Plan for 88-262, General Probability, 1998/9
There are 11 lectures. The list below gives the subjects to
be presented in each one:
- Classical Probability and Combinatorics. Definition of classical
probability. Simple problems in combinatorics. Binomial coefficients
and properties. Binomial theorem.
- Axioms of Probability. Algebra of events (without definition of field
of events). Axioms of a probability measure and examples, simple
implications of the axioms, inclusion-exclusion theorem and
applications in combinatorics.
- Conditional probability. Definition, law of total probability,
Bayes' theorem. Independence. Partitions, law of total probability
and Bayes' theorem for general partition.

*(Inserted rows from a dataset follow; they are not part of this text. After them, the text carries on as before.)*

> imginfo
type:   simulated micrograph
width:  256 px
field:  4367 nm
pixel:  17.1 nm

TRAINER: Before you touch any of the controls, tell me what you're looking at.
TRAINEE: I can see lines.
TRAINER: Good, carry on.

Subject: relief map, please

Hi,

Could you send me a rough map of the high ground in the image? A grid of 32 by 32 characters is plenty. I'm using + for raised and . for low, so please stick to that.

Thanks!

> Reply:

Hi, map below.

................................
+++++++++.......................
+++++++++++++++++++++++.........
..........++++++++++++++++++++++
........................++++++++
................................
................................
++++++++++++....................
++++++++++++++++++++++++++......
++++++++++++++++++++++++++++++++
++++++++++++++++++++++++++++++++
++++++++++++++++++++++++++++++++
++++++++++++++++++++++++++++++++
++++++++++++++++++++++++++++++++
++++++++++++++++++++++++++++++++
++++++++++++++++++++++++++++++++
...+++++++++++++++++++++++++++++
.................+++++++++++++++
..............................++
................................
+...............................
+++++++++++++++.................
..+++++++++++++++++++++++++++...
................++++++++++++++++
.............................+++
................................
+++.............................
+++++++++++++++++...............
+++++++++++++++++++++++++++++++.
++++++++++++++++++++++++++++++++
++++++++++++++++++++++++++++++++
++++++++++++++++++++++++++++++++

- Discrete Random Variables. Definition. Computation of probabilities,
Expectation (variance
deferred till lecture 9), medians and modes. Function of a random
variable. (short lecture)
- The Classical Discrete Distributions. Binomial, Poisson, geometric
and negative binomial.
- Continuous Random Variables. Density function, cummulative distribution
function, computation of probabilities, expectation, medians and modes,
function of a random variable.
- The Classical Continuous Distributions (Two lectures)
Uniform, exponential,
normal and gamma/chi squared. For normal include explanation of how
to use to approximate binomial and Poisson.
- Expectation. Expectation of function of a random variable (discrete
and continuous cases). Variance. Moments. Computation of variance for
classical distributions. (short lecture - hopefully start material
for next one)
- Joint Distribution of Two Variables (discrete case only). Joint
distribution, marginal distributions, conditional distributions.
Independence of random variables. Distribution of sum of independent
random variables. Scalar function of a pair of random variables.
Formula for expectation of a scalar function (without proof).
Expectation of sum of random variables. E[g(X)h(Y)] when X,Y
independent. Variance of sum of independent random variables.
(long lecture)
- Tchebycheff inequality, weak law of large numbers.
Central Limit Theorem: statement of theorem, examples, proof via
moment generating functions (assuming mgf characterizes distribution).